In the terrorism crunch, Canada has JTF2
Martin O‘Malley, CBC News Online
September 2001
They may already be on the ground in Afghanistan. In fact, there have been reports Britain‘s Special Air Service (SAS) has been in a firefight with Taliban soldiers near Kabul, after a four-member team of Britain‘s elite commando force unexpectedly encountered the Taliban fighters in the foothills outside the Afghan capital.
We are talking about special forces, elite fighters, super-secret soldiers deployed to trouble spots to act with stealth and deadly force. They are trained to rope down from helicopters, live off the land for months, break a combatant‘s hip with a kick to the upper femur.
In the United States, there is Delta Force, also Night Stalkers. In Canada, it is Joint Task Force Two, or JTF2. Defence Minister Art Eggleton has mentioned JTF2 as a resource Canada may offer in the war being waged against terrorism. Maybe the offer has already been made, and accepted; maybe JTF2 is on its way, or already there.
These are always top-secret operations. If truth is one of the first casualties of war, secrecy is one of war‘s first exigencies.
According to BBC News Online, Britain‘s SAS team entered northern Afghanistan from Tajikistan during the week after the terrorist attacks on New York and Washington. Its mission was to seek intelligence on Osama bin Laden, locate land mines and establish what routes bin Laden and his fighters might take out of the country. London‘s Sunday Times and The Mail both have reported that the SAS team has linked up with the anti-Taliban Northern Alliance.
The training for these elite units is intense. The numbers for U.S. Delta Force probably apply to the SAS and JTF2. A quarter of those who volunteer for the elite units – those who volunteer are top soldiers – are routinely washed out; of those who pass this test, one in 10 makes it to the elite unit.
From what we know of JTF2, it was set up in 1993, taking over counter-terrorist responsibilities from the RCMP. The Toronto Star quoted a military source that said JTF2 has about 350 members, with an average age of 28 and a budget of $25 million. JTF2 has trained with both elite U.S. units and the SAS in Britain.
Scott Taylor, publisher of Esprit de Corps magazine, has said JTF2 is as good as the American Delta Force and Britain‘s SAS. It is believed JTF2 was on the ground for a time in Kosovo, finding important targets and using lasers to guide military aircraft and smart bombs toward them.
When Conservative MP David Price told the House of Commons that JTF2 was on the ground in the Kosovo campaign, the government heatedly denied it – but with covert operations, this is the requisite government response. To do otherwise would be to risk JTF2 lives. JTF2 almost certainly was deployed to Quebec City in April as back-up during the violent protests during the hemispheric trade talks.
As for a role in today‘s war against terrorism, with emphasis on the rugged landlocked country of Afghanistan, Taylor of Esprit de Corps expects JTF2 will be called upon by the U.S.-led NATO mission against terrorism.

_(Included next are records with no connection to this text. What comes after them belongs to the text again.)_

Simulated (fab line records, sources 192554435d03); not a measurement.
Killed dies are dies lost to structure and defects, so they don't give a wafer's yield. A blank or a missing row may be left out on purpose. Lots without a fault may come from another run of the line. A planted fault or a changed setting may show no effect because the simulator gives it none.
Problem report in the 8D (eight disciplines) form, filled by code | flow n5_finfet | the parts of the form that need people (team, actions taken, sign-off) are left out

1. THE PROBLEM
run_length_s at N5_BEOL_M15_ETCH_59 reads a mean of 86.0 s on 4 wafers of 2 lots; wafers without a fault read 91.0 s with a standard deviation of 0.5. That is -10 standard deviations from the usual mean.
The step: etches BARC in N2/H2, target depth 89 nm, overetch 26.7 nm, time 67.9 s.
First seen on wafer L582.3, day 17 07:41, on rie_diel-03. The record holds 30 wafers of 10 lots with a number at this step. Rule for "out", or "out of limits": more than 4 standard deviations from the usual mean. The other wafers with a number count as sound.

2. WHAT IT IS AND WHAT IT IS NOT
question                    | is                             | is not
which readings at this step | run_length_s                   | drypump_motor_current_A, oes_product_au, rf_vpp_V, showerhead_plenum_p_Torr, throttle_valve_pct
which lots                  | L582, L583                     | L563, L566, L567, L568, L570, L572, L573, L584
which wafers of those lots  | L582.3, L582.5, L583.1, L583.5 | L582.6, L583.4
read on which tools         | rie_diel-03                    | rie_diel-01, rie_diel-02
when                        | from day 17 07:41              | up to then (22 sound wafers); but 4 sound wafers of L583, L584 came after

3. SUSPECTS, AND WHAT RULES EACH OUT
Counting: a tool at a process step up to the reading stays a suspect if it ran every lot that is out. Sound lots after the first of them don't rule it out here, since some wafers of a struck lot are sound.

"This is exactly the role for them," Taylor told the Star. "These guys would go in. They would be a special covert operation. They would just simply be putting their lives on the line. Every one of these guys, they joined for that purpose…."
During the Kosovo campaign, Michael McAuliffe of CBC‘s The National reported on the early days of JTF2.
"Everyone seems eager to talk about the secret Canadian commandos," McAuliffe said. "Everyone, it seems, except the Chrétien government. Canada‘s Joint Task Force Two are experts at remaining out of sight, out of mind, out of the headlines.
"Joint Task Force Two has been something of an open secret ever since it was formed in 1993. People have been aware of its existence, but it‘s rarely discussed in the media because no one will ever talk about its operations. That‘s partly for reasons of safety, but it‘s also because JTF2 has been far more active overseas than either the Chrétien government or Canadian military seem prepared to admit."
In the mission to find Osama bin Laden, a sobering postscript. The U.S. Delta Force was deployed to Somalia in the early 1990s. The elite unit came with heavily armed, troop-carrying Black Hawk helicopters, and with the speedy, bubble-topped AH-6 attack choppers known as Little Birds.
The mission was to kill or capture Habr Gibr clan leaders, especially warlord Mohammed Farrah Aidid. Dozens of Delta Force soldiers were killed, along with hundreds of Somalis. This was the ugly street battle remembered by the ghastly photograph of a Black Hawk crew member dragged on his back, naked and dead, through the streets of Mogadishu.
The elite soldiers knew where Aidid was hiding – the city, the street, the building – but they were never able to get him.